3. Aphra Behn was a playwright, poet, a spy and a feminist who refused to marry and so compromise her principles
Almost nothing is known of Aphra Behn’s life, only her work. Nevertheless, at the start of the 20th century, she was heralded as one of the most important early feminists in British history. Indeed, for the members of the famous Bloomsbury Group of bohemians, Behn was a true pioneer. Despite living in the male-dominated 17th century, she enjoyed a successful career as a woman of letters. In fact, she’s regarded as the world’s first professional female writer.
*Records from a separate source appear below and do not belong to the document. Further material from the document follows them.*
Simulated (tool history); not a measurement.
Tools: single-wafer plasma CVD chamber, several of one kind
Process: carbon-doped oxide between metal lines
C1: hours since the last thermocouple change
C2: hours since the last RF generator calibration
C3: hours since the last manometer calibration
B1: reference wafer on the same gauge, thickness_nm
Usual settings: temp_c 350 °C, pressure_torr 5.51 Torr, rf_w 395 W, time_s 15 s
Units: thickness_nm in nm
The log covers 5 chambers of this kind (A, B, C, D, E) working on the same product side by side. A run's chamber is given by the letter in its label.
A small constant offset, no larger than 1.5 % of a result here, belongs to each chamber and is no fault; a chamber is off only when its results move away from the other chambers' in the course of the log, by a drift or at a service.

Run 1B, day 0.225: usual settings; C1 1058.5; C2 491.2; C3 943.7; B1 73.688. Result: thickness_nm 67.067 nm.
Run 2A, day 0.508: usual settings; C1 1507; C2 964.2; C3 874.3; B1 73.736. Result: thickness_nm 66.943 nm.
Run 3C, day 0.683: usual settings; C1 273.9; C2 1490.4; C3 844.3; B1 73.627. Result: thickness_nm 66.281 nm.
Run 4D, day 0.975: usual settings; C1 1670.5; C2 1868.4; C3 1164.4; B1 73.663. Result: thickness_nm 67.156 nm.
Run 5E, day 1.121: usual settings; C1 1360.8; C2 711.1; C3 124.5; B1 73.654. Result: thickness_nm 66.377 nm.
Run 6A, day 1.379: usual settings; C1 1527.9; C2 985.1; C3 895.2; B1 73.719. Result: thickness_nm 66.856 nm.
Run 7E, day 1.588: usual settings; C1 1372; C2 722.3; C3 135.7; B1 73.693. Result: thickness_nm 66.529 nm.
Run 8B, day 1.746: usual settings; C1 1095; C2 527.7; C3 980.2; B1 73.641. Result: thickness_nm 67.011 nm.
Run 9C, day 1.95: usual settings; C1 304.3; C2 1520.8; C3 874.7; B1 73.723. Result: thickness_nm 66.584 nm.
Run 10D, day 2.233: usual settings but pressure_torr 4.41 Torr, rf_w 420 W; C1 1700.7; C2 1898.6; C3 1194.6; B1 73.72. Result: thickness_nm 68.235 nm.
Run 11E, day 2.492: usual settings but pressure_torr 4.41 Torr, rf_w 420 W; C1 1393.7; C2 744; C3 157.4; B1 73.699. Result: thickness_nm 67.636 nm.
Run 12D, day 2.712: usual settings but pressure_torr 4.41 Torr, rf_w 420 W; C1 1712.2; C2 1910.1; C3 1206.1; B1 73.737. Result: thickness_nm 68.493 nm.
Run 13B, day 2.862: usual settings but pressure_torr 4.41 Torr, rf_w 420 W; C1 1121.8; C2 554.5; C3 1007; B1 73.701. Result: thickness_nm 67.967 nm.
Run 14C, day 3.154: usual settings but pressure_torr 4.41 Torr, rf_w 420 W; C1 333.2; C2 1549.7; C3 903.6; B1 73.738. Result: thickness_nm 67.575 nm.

Born in 1640, she somehow (historians can’t agree on the details) made it into the court of King Charles II. Incredibly, before embarking on her literary career, she served as a royal spy, undertaking espionage missions in Belgium and perhaps even Suriname. By the 1660s, she was back in London and making a name for herself as a writer. Despite not having a university education – women weren’t allowed in Oxford or Cambridge at this time – she was a successful poet and playwright. Most notably, she marketed herself as a professional, earning an honest living from her craft.
For a long time, Behn was condemned as a ‘scarlet woman’, of loose morals. To her critics, she aped the bad behaviour of men and was ‘unfeminine’. In the last century, however, her reputation was restored. Virginia Woolf and her contemporaries celebrated her as an early feminist. They cited Behn’s later years, when she lived in obscure poverty, as proof that she never compromised on her ideals or independence. Rather than taking a male sponsor, or even a lover to support herself, she chose to go it alone as a writer, even if it meant financial ruin.